Page 53 - IRMSA Risk Report 2020
P. 53

EXPERT OPINION






       SYDNEY SOUNDY
       EXECUTIVE MANAGER: STRATEGY AND COMMUNICATIONS, LAND BANK

      According to the Report of the High Level Panel on the Assessment of Key Legislation and Acceleration of Fundamental Change, chaired by former
      president Kgalema Motlanthe, “Experts advise that the need to pay compensation has not been the most serious constraint on land reform in SA to date
      – other constraints, including increasing evidence of corruption by officials, the diversion of the land reform budget to elites, lack of political will, and lack
      of training and capacity have proved more serious stumbling blocks to land reform.”

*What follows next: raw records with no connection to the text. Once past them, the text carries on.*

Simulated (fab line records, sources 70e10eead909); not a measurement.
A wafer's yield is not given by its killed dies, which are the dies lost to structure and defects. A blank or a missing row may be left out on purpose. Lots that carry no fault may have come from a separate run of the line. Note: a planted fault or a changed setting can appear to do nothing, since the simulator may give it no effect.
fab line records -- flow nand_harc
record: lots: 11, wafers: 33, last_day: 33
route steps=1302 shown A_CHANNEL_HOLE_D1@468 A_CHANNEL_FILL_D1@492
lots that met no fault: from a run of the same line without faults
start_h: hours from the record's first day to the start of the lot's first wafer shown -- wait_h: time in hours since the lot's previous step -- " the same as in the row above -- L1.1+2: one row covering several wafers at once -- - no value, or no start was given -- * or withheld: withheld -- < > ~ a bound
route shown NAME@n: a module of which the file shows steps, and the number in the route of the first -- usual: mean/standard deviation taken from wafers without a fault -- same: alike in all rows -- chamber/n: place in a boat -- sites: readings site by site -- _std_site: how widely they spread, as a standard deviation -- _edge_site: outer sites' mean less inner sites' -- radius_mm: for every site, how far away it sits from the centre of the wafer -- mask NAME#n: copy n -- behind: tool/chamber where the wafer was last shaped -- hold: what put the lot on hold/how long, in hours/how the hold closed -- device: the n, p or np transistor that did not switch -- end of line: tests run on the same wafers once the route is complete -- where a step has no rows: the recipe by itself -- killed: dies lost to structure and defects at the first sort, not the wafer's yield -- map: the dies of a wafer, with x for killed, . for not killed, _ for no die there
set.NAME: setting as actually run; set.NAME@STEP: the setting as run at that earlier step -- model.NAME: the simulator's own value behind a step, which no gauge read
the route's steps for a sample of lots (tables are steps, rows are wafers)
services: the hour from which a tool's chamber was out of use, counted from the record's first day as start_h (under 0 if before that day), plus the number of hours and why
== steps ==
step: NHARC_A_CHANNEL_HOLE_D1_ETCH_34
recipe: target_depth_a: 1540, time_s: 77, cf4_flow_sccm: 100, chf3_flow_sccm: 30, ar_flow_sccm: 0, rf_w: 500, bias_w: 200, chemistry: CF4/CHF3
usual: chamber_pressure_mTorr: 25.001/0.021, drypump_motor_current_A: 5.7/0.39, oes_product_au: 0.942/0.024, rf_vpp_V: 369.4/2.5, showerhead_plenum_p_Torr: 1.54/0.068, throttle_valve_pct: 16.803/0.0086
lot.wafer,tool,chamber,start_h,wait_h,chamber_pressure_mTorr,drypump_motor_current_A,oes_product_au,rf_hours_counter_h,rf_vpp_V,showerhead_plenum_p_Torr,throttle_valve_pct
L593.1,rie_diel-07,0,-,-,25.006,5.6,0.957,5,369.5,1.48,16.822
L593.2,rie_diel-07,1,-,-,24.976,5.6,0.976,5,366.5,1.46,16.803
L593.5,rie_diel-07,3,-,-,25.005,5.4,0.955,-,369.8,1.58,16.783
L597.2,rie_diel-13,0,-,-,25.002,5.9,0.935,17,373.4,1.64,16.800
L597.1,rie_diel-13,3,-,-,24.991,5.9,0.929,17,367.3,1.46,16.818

      A detailed examination of what expropriation without compensation would mean was produced by Dr Roelof Botha and Prof Ilse Botha and submitted to
      the Constitutional Review Committee in 2018. Looking at comparator countries, it set out two likely scenarios for SA over a period of 10 quarters (for the
      purposes of the study, it assumed a start in the 2nd quarter of 2018 and continuance to the 3rd quarter of 2020). The study states that “empirical evidence
      confirms the stifling effect on initiative, entrepreneurship, and productivity inherent in the plethora of regulations and restrictions that accompany an
      institutionalised system where private property ownership is not guaranteed and protected by law.” Studies by the CRA shows that annualised GDP
      would be between R270.4bn and R454.8bn lower than if expropriation without compensation was not implemented. Fiscal revenues would fall by
      R157.5-R261.5bn. The budget deficit would increase and a downgrade of the country’s bonds to junk would be inevitable. SA would forgo as many as
      2.28m jobs.

      In 2018, the key feature of land reform was the parliamentary investigation into the necessity for a constitutional change. Concurrently, a number of other
      measures have been taken, which include:
      •   Regulations introduced in terms of the Property Valuation Act set out a compensation formula. This is aimed at property acquired for land reform,
          and compensation could fall significantly below the market price;
      •   The Expropriation Bill, currently under consideration, recognises expropriation without compensation; and
      •   The report of the Presidential Advisory Panel on Land Reform endorses expropriation without compensation in certain circumstances and proposes
          a compensation policy in terms of which compensation will range from “zero” to “minimal” to “substantial” to “market-related” – dependent on the
          circumstances.
      The process of reaching a “new normal” in policy on property rights, land, and expropriation will likely be a lengthy one. Uncertainty is thus likely
      to remain for the foreseeable future. However, the work of the Presidential Advisory Panel on Land Reform indicates that the country is heading for
      a decision that aims to be inclusive and will contribute to a new social compact that takes all citizens as well as the impact on our economy into
      account. This approach looks at all land in the country, including that which is not currently utilised, and due process is a critical dependency in the
      entire initiative.
      One of our key concerns as a country is our inability to implement
      initiatives such as these. Therefore, extensive stakeholder engagement
      will be a key feature of the process: to not only build national consensus
      but also access key skills, competencies, and capabilities in the private
      sector to make this initiative a national imperative and not one that is
      forced on the private sector. The proposed Land Reform Agency must
      be both empowered and enabled through competent resources to
      execute the policy in such a way as to take SA forward as a country.